The Problem
Given the root of a binary tree, invert the tree, and return its root.
Examples
Input: root = [4,2,7,1,3,6,9]
Output: [4,7,2,9,6,3,1]
Input: root = [2,1,3]
Output: [2,3,1]
Input: root = []
Output: []
Constraints
- The number of nodes in the tree is in the range [0, 100].
- -100 <= Node.val <= 100
Depth First Search Solution
func invertTree(_ root: TreeNode?) -> TreeNode? {
if root == nil {
return nil
}
let tmp = root?.left
root?.left = root?.right
root?.right = tmp
invertTree(root?.left)
invertTree(root?.right)
return root
}
Explanation
When working with trees, we often consider two general ways to solve these problems: depth-first search (DFS) and breadth-first search (BFS).

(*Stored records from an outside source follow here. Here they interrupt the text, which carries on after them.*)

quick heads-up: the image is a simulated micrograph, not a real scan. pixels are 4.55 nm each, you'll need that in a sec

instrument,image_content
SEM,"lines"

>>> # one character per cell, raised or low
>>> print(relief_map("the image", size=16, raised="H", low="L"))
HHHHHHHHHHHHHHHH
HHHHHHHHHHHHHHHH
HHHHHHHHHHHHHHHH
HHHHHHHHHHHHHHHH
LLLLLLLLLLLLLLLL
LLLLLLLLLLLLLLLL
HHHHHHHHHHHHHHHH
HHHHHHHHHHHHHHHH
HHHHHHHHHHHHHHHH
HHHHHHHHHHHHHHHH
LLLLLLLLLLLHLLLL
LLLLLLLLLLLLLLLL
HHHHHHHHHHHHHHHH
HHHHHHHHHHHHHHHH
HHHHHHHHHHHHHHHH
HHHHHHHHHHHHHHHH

In this case, we use the DFS algorithm, where we swap the left subtree with the right subtree and recursively call invertTree on the left and right nodes.
Time/Space Complexity
- Time complexity: O(n)
- Space complexity: O(n)
Breadth First Search Solution
func invertTree(_ root: TreeNode?) -> TreeNode? {
if root == nil {
return nil
}
var q: [TreeNode?] = [root]
while !q.isEmpty {
let node = q.removeFirst()
let tmp = node?.left
node?.left = node?.right
node?.right = tmp
if node?.left != nil {
q.append(node?.left)
}
if node?.right != nil {
q.append(node?.right)
}
}
return root
}
Explanation
To solve this problem using BFS, we initialize a queue and traverse the tree level by level, swapping the left and right subtrees until the queue is empty.
We also update the queue by adding the left or right nodes if they exist.
Time/Space Complexity
- Time complexity: O(n)
- Space complexity: O(n)